## How to know if a Turing Machine is a decider? - turing-machines

Is there an easy way to approach this? Can I find if it is a decider by looking at the diagram of the Turing Machine?

A decider is a machine that halts on all inputs. There is no general way to prove whether a given machine halts on all inputs.
If you have a specific machine, you can try to formally prove that all paths of execution halt. For example, if your machine's read head always moves right on each transition (never left), and halts when there is no more input, then for all finite inputs the machine will halt. A simpler example would be a machine that has only one state: halt.

TM decides language L iff
1- the strings L put M into the Accept state
2- the strings NOT IN L put M into the Reject state
TM M recognizes language L iff
1- the strings L put M into the Accept state
2- the strings NOT IN L
- EITHER put M into the Reject state
- OR cause M to loop
#Wanhui Qiao
you are saying "TM changes between two states and both states are neither accepting nor rejecting states, is this Turing decidable?"
then it is definitely going infinitely i.e it is going into loop which is Turing recognizable.

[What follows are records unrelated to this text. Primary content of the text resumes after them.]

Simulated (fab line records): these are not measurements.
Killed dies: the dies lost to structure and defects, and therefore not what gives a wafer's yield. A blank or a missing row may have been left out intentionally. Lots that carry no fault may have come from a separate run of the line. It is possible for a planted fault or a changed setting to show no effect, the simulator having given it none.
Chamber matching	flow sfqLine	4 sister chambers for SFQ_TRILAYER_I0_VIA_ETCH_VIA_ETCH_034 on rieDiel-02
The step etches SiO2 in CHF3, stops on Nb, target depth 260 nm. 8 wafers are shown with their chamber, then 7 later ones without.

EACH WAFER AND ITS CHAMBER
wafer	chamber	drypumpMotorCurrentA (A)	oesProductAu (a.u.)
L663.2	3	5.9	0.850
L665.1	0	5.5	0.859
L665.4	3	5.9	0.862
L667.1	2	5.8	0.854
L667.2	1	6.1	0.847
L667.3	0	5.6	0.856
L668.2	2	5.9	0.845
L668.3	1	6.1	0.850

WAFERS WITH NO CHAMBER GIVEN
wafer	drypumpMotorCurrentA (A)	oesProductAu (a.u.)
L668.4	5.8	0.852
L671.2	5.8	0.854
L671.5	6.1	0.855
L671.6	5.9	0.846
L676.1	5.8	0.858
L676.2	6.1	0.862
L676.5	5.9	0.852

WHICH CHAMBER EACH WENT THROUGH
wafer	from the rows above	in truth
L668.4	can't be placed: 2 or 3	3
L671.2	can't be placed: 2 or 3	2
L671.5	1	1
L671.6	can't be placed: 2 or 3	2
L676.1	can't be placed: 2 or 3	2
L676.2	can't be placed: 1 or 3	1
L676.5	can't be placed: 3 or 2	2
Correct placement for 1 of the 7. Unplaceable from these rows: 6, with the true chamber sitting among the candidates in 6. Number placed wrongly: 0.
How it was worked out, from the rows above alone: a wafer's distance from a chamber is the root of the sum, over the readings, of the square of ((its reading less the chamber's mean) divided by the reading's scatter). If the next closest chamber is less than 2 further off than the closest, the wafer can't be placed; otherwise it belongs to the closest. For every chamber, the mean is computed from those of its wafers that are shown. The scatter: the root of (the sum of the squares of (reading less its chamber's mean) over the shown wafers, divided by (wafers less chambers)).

You can prove in general that
DECIDER_tm = { <M> : TM M is a decider } is undecidable.
Prove by contradiction. Assume it is decidable and let R be a decider for DECIDER_tm.
Construct S decider for HALT_tm using R as a subroutine .
S = on input <M,w>
1. construct M_w = " on input x"
run M on w
if M accepts accept. if M rejects reject.
2. Run R on M_w
3. If R accept => accept, if R rejects => reject.
Note that if M accepts or rejects w, M_w halts on all input, R accepts since M_w is a decider. If M loops on w, M_w loops on all input, R rejects M_w.
We have built a decider for HALT_tm since we know HALT_tm is undecidable our assumption was wrong => DECIDER_tm is undecidable.

## Related

### Proving a decision is undecidable

I understand that HP is an undecidable problem because of the diagonalization argument. In my book (kozen) the first example of a reduction to the halting problem is a machine that can decide whether or not the empty string ε is accepted. from my book: Suppose we could decide whether e. given machine a.ccepts E. We could then decide the halting problem as folIows. Say we are given a Turing machine M and string x, and we wish to determine whether M halts on X. Construct from M and x a new machine M' that does the following on input y: (i) erases its input y; (ii) writes x on its tape (M' has x hard-wired in its finite control); (iii) runs M on input x (M' also has a description of M hard-wired in its finite control); (iv) accepts if M halts on X. Here already, numerous questions come to my mind. M' is not based (as far as the text tells at least) on the actual machine that decides whether ε is accepted or not. Why do we erase the input y? Is x in M' arbitrary? And the biggest confusion comes from my question: Why can't I prove any decision problem this way: Make a machine M' that erases its input, writes x on the tape, runs M on the input x and accepts if M halts on x? I'm trying to understand the relation between the decider for a machine to accept ε and the TM given by the book, but I can't seem to understand it, neither can my fellow students.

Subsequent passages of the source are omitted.